Friday, March 1, 2024

STILL LiFE WITH CLOGS

A blinding sunrise this morning.  We're up early, cuz we're taking a trolley northward to meet beloved cousins for lunch.  They're driving southward to meet us.  Our meeting is an opportunity to unleash our senses of humor and do some serious laughing.  We're not allowing the distance between us to be a barrier.   One never wants to someday have to say.....gee, I wish we had gotten together.

 1881, Van Gogh left for The Hague to take painting lessons from his cousin by marriage, Anton Mauve.  Until then, he made only drawings.  Vincent wrote his brother Theo, "Well, Mauve immediately installed me in front of a still life consisting of a couple of old clogs and other objects, and so I could set to work."

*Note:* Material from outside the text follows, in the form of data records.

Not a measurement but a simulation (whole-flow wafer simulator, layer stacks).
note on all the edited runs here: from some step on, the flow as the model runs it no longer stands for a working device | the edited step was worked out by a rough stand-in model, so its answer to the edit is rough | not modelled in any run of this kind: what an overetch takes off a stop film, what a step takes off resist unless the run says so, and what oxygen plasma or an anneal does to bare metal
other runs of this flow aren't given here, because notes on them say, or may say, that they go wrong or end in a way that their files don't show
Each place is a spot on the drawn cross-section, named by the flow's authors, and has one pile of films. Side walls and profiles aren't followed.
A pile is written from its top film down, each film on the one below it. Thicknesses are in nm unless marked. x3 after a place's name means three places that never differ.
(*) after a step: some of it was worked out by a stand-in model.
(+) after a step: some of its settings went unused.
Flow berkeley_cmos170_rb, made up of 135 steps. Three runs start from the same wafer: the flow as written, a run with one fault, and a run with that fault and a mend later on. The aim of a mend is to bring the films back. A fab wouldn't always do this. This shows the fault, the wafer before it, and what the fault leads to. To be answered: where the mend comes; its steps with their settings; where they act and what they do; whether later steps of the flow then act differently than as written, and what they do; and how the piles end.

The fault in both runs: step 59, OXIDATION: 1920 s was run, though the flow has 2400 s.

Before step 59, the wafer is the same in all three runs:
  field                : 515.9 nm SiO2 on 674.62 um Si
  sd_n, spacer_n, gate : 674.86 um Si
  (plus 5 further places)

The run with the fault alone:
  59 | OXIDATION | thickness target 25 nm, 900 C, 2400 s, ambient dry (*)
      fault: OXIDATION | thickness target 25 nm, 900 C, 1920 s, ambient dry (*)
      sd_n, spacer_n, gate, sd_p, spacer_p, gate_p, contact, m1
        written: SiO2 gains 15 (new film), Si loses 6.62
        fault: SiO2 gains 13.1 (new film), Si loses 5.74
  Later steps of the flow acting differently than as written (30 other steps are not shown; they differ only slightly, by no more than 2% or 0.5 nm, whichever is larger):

Still Life with Clogs - 1881

Teacher Mauve was surprised by Vincent's first painting of the still life.   Mauve said to Vincent, "I always thought you were a bloody bore, but now I see that this isn't so."   This made Vincent so happy, he wrote wrote to his brother Theo,  "This remark from my teacher gives me more satisfaction than a whole cartload of Jesuitical compliments would give me....Because, Theo, my actual career begins with painting, don't you think it's all right to see it that way?"

We're looking at Van Gogh's first painting.  It is a simple composition, a pair of clogs on a wooden table.  The clogs are half hidden by an earthenware pot.  The bottle on the left still contains a little liquid.  Van Gogh scratched lines into the paint with a blunt object to indicate the edges of the wooden planks.  Note how dark, dull and drab the painting is when we compare it to his later works. 🖌

As we study the progression of Van Gogh's paintings, I personally have learned to look at Nature through his eyes.  For example, the clouds crawling across this morning's sky, above the sunrise, clearly show to me how Van Gogh might have used brush strokes to paint their countless differences in depth, direction and structure.  I see bare-branched trees and think of all of Vincent's pictures where he painted a single barren tree.  The way Van Gogh lived his life, how he saw Nature and the way he shared what he himself saw.......makes him a master......because of his humble approach, his imperfect approach, his simple approach.  We'll soon go on toward his final paintings that are the TA-DAs.  I'm thinking that not all of my followers care to read about an artist every day, so perhaps next week I will showcase the best of Vincent's best....the ones displayed wherever prints are sold. 

Authors and artists leave part of themselves behind.   There's something sacramental about holding the thoughts of Henry David Thoreau in my hands or standing in the Sistine Chapel looking up at the ceiling painted by Michelangelo.  I genuflect to the amazing souls who gave of themselves to such an extent that we can see and feel what they felt.  Whether through words or a paintbrush, each author and artist uses their tool to magnify their inner selves in a way that we can relate to them centuries later.  It's sort of like they pass their souls on to help us get through life's crazy mazes.  They inspire us, they teach us, they show us their journeys.  

3 comments:

  1. TC: I, for one, am not tired of learning about and seeing artwork.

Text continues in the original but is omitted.